‘Supercell thunderstorms’ explained as mini tornado damages 100 Manchester homes

Two supercell thunderstorms hit UK in space of a day, pulling roofs from homes and uprooting trees

Andy Gregory
Thursday 28 December 2023 12:47 GMT
Houses damaged and debris scattered across roads after Manchester ‘tornado’

A major incident has been declared and around 100 properties damaged after a suspected tornado struck Greater Manchester, with a second “supercell thunderstorm“ hitting Lancashire hours later.

The Met Office confirmed that a rare supercell thunderstorm – storms defined by the deep and persistently rotating current of rising air at their centre – hit the borough of Tameside on Wednesday night, causing chaos as it pulled roofs and chimneys from houses and broke windows.

A second supercell thunderstorm also struck Lancashire’s Morecambe Bay on Thursday morning, with the Met Office warning of hail, frequent lightning and strong and gusty winds as it moved inland.

Supercell thunderstorms are most common in the United States’ Tornado Alley (Getty Images)

These storms are the type responsible for spawning tornadoes, and around 30 per cent of supercells or less will do so, according to the US National Weather Service.

Storms become supercells as their powerful upward winds begin to rotate, which occurs because their “strong wind shear creates a horizontal spin in the atmosphere”, according to the Met Office.

Tornadoes are then formed when downdraughts within the supercell storm help to concentrate the rotation and to bring it down to lower levels, the national forecaster explains.

“Eventually the rotation may become so strongly-focused that a narrow column of violently rotating air forms. If this violently-rotating column of air reaches the ground a tornado is born,” the Met Office website states.

“The tornado is often visible because of the presence of a condensation funnel – a funnel-shaped cloud which forms due to the much-reduced pressure within the tornado vortex. Dust and other debris lofted by the intense winds can also help to make the tornado visible.”

Scores of homes were damaged in Tameside on Wednesday night (AP)

Experts suspect this may have occurred in Tameside on Wednesday night, as much of the UK reeled from the impacts of Storm Gerrit – which caused widespread flooding, halting trains across most of Scotland, and causing disruption to ferries and air travel to the Hebrides, the Isle of Wight, France, and at London Heathrow.
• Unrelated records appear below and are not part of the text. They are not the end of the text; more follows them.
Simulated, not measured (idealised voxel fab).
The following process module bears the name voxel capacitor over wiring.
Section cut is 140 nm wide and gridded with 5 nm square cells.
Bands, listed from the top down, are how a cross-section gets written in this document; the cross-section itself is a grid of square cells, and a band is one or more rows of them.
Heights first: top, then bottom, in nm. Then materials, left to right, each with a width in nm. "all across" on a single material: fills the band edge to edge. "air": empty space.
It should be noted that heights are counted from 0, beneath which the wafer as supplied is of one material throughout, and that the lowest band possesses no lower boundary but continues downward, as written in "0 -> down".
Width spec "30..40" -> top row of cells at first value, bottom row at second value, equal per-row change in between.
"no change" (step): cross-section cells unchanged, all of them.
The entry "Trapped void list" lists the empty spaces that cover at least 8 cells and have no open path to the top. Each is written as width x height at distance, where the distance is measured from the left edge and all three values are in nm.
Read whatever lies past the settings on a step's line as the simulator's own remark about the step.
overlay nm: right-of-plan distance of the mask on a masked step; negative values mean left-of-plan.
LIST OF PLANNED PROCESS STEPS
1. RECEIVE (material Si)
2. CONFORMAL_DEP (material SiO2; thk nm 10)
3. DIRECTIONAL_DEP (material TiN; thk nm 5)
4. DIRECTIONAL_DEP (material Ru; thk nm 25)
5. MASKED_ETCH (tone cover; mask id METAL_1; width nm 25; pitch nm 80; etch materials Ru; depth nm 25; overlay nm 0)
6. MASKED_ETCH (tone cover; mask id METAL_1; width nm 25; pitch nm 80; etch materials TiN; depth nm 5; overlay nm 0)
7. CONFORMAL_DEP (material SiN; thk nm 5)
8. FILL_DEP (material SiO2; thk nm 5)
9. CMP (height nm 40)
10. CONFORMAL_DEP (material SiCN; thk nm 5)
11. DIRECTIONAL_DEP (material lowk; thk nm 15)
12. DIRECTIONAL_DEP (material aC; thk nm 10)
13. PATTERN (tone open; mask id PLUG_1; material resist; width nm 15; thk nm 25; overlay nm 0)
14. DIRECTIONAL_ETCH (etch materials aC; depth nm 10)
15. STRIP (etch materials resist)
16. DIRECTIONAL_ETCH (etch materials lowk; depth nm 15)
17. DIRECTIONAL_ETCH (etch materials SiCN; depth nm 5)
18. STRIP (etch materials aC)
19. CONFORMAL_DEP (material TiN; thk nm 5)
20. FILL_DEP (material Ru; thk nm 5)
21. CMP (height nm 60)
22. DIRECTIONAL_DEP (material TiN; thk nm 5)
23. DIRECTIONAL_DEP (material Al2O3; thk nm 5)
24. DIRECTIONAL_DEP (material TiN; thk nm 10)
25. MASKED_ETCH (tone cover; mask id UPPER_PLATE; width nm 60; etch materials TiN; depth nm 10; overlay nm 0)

Residents in Tameside described the intense noise of the storm, likening it to “a plane coming down [on] the house”.

Julie Ann Fielding from Stalybridge said the suspected tornado lasted around 10 minutes and she watched emergency services attend the scene, adding: “Hail, rain. Never experienced anything like it.

Debris from a wall damaged by the suspected tornado in Stalybridge (Getty Images)

“I thought the windows were coming through. Fence panels ripped right up and out. Roof opposite has been ripped off and severely damaged a lot of the cars.”

Another man shared shocking footage of the destruction of his conservatory, writing on Twitter/X: “My ears are still ringing like I’ve been to a gig! The funnel moved down our street and it was so loud that it went silent for a moment, it was weird as hell.”

While most common in the Great Plains of the United States, known as Tornado Alley, there have been several supercell thunderstorms in England in recent years.

In June 2012, multiple supercells hit – two of which formed over the Midlands causing severe hail, while a Tornado was formed at Sleaford. In Tyneside, the sky was described as turning “pitch black” during evening rush hour, causing people to abandon their cars and major roads, homes and shopping centres were flooded.

There were further notable supercell thunderstorms in 2019 and 2020.